Campbell, whose part-published diaries chart the New Labour years and much else, knows a thing or two about divisions at the top of political parties but says that the behaviour of Johnson and Gove towards the outgoing prime minister puts the famous battles between Tony Blair and Gordon Brown in perspective. "I think Cameron has been completely shocked by a sense of two people who he's never really heard saying so much of the things they've been saying in the last few years, now making that such a thing and bringing him down. It kind of puts Tony and Gordon in its place."
Asked whether the result can somehow be reversed, Campbell says it is "not over" and that there will be a "backlash". "I certainly don't think this is over. I mean yes, everybody's got to say...we'll make it work. Everybody has to say the people have spoken and politicians now have to exercise their will, but one of the reasons why I think referendums in our country are so dangerous is that we're a parliamentary democracy - it is one of the things that these people are meant to care about - we're a representative democracy...I mean the inconsistency and they lying [of the campaign]. So I do feel angry. And also I'm not buying this idea that we all have to say it's all over."
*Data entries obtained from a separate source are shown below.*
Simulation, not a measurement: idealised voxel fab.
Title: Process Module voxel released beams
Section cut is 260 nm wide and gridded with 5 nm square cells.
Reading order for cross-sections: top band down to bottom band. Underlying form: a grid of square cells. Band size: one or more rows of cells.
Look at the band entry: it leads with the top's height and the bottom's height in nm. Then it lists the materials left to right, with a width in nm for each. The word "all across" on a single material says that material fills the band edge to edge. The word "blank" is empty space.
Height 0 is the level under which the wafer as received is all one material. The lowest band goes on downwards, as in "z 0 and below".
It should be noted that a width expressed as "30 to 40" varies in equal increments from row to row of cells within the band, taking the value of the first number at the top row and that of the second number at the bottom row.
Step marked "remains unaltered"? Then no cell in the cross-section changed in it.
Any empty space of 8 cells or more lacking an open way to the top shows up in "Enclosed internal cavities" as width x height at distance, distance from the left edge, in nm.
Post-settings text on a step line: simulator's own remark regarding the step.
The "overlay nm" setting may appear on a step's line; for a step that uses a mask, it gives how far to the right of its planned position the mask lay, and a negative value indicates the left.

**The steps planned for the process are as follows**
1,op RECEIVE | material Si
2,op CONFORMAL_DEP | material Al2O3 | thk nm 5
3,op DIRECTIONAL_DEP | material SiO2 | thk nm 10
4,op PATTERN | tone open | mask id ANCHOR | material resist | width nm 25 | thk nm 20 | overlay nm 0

Campbell does not believe Johnson will end up as prime minister, but he says that the Tory is in for a rude awakening if he does. "The reality is that Boris Johnson has never done detail, and this is going to be about detail so microscopic and so difficult, and he's dealing with people now who are really, really serious people...As the details emerge, and people realise that this is the most complicated divorce there has ever been, I think they are going to start to say, well hold on a minute, nobody told us any of this. And I think there will be a backlash."
And he accuses Johnson of unleashing racism on the streets. "I suspect there is quite a lot of low level racism in Britain all the time but it has been unleashed. It has been unleashed by our newspapers, by Boris Johnson, by [Nigel] Farage. Now to be fair to Farage, it's kind of what he does. You know, he's at least had a wholly consistent position and style of politics which I totally disagree with, but at least he's consistent. The ones I really do have difficulty with are Johnson and Gove who just flipped."
Campbell has always had a strong sense of what he believes to be right and wrong. On faith, he says something is "holding me back" from believing in God. But he begins by explaining that the now-cliched "We don't do God" line was "totally misunderstood".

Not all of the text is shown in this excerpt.